Is it possible to globally disable NUL-terminated strings in GCC?
I am using my own string library, and I have absolutely no need for the final NUL characters as it already stores the proper length internally in a struct.
However, if I wanted to append 10 strings, this would mean that 10 bytes are unnecessarily allocated on the stack. With wide strings it is even worse: As for x86, there are 40 bytes wasted; and for x86_64, 80 bytes!
I defined a macro to add those stack-allocated strings to my struct:
#define AppendString(ppDest, pSource) \
AppendSubString(ppDest, (*ppDest)->len + 1, pSource, 0, sizeof(pSource) - 1)
Using sizeof(...) - 1 works quite well but I am wondering whether I could get rid of NUL termination in order to save a few bytes?
This is pretty awful, but you can explicitly specify the length of every character array constant:
char my_constant[6] = "foobar";
assert(sizeof my_constant == 6);
wchar_t wide_constant[6] = L"foobar";
assert(sizeof wide_constant == 6*sizeof(wchar_t));
I understand you're only dealing with strings declared in your program:
....
char str1[10];
char str2[12];
....
and not with text buffers you allocate with malloc() and friends otherwise sizeof is not going to help you.

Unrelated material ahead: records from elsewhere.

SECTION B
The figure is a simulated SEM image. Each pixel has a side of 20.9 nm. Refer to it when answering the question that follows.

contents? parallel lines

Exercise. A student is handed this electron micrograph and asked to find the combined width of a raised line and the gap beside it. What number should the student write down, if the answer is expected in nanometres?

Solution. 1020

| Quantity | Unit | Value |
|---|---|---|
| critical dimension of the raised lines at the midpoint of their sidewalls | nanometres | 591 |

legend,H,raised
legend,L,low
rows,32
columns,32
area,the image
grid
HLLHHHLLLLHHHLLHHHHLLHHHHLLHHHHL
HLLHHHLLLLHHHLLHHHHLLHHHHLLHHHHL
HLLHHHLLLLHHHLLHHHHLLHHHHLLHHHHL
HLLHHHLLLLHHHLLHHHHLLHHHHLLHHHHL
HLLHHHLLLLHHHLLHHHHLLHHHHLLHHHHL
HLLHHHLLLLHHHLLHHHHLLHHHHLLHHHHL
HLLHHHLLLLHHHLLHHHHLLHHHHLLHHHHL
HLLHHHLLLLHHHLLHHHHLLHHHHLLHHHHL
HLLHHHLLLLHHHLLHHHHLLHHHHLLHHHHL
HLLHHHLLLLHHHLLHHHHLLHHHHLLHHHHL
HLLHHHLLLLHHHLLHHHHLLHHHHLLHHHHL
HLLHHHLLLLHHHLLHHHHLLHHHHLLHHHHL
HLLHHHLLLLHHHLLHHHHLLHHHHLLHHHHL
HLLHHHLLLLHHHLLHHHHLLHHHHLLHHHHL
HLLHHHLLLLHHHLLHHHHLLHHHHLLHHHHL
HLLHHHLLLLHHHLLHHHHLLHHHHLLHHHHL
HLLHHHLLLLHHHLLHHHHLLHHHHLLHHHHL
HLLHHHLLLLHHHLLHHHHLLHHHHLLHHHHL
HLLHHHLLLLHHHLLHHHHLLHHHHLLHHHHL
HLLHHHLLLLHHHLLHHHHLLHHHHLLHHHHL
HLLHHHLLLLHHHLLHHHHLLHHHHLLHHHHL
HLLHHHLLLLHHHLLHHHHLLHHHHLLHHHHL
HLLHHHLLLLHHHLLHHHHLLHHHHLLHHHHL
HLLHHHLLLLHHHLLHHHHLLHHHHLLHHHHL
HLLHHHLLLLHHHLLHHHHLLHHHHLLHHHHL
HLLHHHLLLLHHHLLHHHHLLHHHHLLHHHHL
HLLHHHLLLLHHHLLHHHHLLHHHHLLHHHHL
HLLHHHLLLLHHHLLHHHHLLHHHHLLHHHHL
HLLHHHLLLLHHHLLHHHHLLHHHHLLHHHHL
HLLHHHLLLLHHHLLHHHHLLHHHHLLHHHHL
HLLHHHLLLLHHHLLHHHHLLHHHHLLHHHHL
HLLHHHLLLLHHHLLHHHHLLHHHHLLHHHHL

Anyway, i would just think twice about removing the \0 at the end: you would lose the compatibility with C standard library functions.
Unless you are going to rewrite any single string function for your library (sprintf, for example), are you sure you want to do it?
I can't remember the details, but when I do
char my_constant[5]
it is possible that it will reserve 8 bytes anyway, because some machines can't address the middle of a word.
It's nearly always best to leave this sort of thing to the compiler and let it handle the optmisation for you, unless there is a really really good reason to do so.
If you're not using any of the Standard Library function that deal with strings you can forget about the NUL terminating byte.
No strlen(), no fgets(), no atoi(), no strtoul(), no fopen(), no printf() with the %s conversion specifier ...
Declare your "not quite C strings" with just the needed space;
struct NotQuiteCString { /* ... */ };
struct NotQuiteCString variable;
variable.data = malloc(5);
data[0] = 'H'; /* ... */ data[4] = 'o'; /* "hello" */
Indeed this is only in case you are really low in memory. Otherwise I don't recommend to do so.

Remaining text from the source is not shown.